Fakes and copies United Kingdom

Van Meegeren’s secret supplies

Documents reveal the forger placed bulk orders for lapis lazuli from UK art suppliers Winsor & Newton

A Van Meegeren "Vermeer"

LONDON. A secret Scotland Yard report shows that the notorious Dutch forger Han van Meegeren bought rare lapis lazuli paint for his “Vermeers” from Winsor & Newton. Early in 1931 he purchased what may have been the equivalent of eight years’ total sales of the pigment by the UK firm, which was one of the few anywhere in the world to market it.

Made from ground lapis lazuli (mainly mined in Afghanistan), ultramarine was then more expensive by weight than gold. However, it was used by Vermeer in the 17th century, and Van Meegeren did not want to use modern synthetic blues for fear it would expose his fakes.
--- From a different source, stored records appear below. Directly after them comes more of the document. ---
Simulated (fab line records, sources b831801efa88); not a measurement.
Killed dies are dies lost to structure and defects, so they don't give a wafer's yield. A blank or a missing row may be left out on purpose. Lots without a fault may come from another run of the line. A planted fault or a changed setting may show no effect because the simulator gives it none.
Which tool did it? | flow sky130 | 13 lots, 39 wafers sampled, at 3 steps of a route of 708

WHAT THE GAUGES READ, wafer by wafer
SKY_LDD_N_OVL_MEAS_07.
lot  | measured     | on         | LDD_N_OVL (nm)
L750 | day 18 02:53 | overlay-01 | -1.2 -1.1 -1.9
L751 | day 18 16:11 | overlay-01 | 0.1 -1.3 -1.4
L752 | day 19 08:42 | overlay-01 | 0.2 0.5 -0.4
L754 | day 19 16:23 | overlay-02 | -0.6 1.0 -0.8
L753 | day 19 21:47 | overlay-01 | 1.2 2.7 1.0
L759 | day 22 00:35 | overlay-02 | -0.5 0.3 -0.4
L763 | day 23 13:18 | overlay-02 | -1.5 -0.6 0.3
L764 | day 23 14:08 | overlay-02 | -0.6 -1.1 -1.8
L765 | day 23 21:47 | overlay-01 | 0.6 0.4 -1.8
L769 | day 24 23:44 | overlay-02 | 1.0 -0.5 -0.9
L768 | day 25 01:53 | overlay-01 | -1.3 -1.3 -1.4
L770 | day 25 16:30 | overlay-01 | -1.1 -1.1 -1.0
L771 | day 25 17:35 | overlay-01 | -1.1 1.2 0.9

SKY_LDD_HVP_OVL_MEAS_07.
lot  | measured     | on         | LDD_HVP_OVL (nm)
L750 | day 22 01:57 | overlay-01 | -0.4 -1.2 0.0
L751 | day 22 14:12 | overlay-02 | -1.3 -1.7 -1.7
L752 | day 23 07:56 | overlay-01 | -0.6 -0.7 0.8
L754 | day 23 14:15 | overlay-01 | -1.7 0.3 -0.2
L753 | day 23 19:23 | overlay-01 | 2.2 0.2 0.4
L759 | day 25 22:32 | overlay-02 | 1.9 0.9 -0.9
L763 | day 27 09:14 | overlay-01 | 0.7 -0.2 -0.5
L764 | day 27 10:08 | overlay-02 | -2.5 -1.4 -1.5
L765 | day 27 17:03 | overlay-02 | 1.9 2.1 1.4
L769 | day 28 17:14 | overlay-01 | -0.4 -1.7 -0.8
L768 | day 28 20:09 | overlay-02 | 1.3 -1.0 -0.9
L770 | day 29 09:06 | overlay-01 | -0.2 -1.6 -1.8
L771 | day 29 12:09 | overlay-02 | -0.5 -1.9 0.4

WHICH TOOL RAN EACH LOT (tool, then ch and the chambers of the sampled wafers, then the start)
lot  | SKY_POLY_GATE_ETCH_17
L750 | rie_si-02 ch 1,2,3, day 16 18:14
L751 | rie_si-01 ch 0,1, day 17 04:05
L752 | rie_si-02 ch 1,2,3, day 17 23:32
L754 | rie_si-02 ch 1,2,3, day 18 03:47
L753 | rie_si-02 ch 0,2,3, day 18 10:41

The Metropolitan Police’s Special Branch file on Van Meegeren was regarded as sensitive, and was not opened up under the normal 30-year period for official papers. The Art Newspaper submitted a Freedom of Information request, and the 1945 file has now been released.

A report dated 30 August 1945 records that Special Branch was taking up the Van Meegeren case at the request of the Netherlands’ ministry of justice. This followed enquiries concerning the “collaborationist activities” of Van Meegeren. He was then in custody in Amsterdam, trying to prove that he had not collaborated with the Nazis, but had sold a fake Vermeer to German leader Hermann Göring.

Factory bombed

Van Meegeren claimed that in 1931 he had bought ultramarine paint for the Vermeer fakes from Winsor & Newton. Its London factory was bombed during the second world war, but the stockbooks had been salvaged and were inspected by director Frank Popplewell. A Dutch translation of his statement was presented to the Amsterdam court.

The Scotland Yard report records a flurry of four Winsor & Newton orders in February-May 1931 from unnamed customers for a total of just under 12 ounces of ultramarine, worth around £50. Van Meegeren admitted that he had purchased four ounces, but it may well have been more. The police concluded that “there is every possibility that one, or even all the amounts enumerated were supplied to his order”. In a normal year, the company sold only one or two ounces of ultramarine.

For the trial, there was a scientific examination of Van Meegeren’s fake paintings. This showed that he had used natural ultramarine for Christ’s robe in The Supper at Emmaus, 1937 (left). However, he used a modern cobalt blue in the later forgery that was sold to Göring, Christ with the Adulteress, 1942. Natural ultramarine was not available in the Netherlands and during the war he could no longer buy it from Winsor & Newton. In 1947 Van Meegeren was found guilty, and a month later he died of a heart attack.

Winsor & Newton no longer makes natural ultramarine, be­cause it is now too difficult and expensive to obtain lapis lazuli.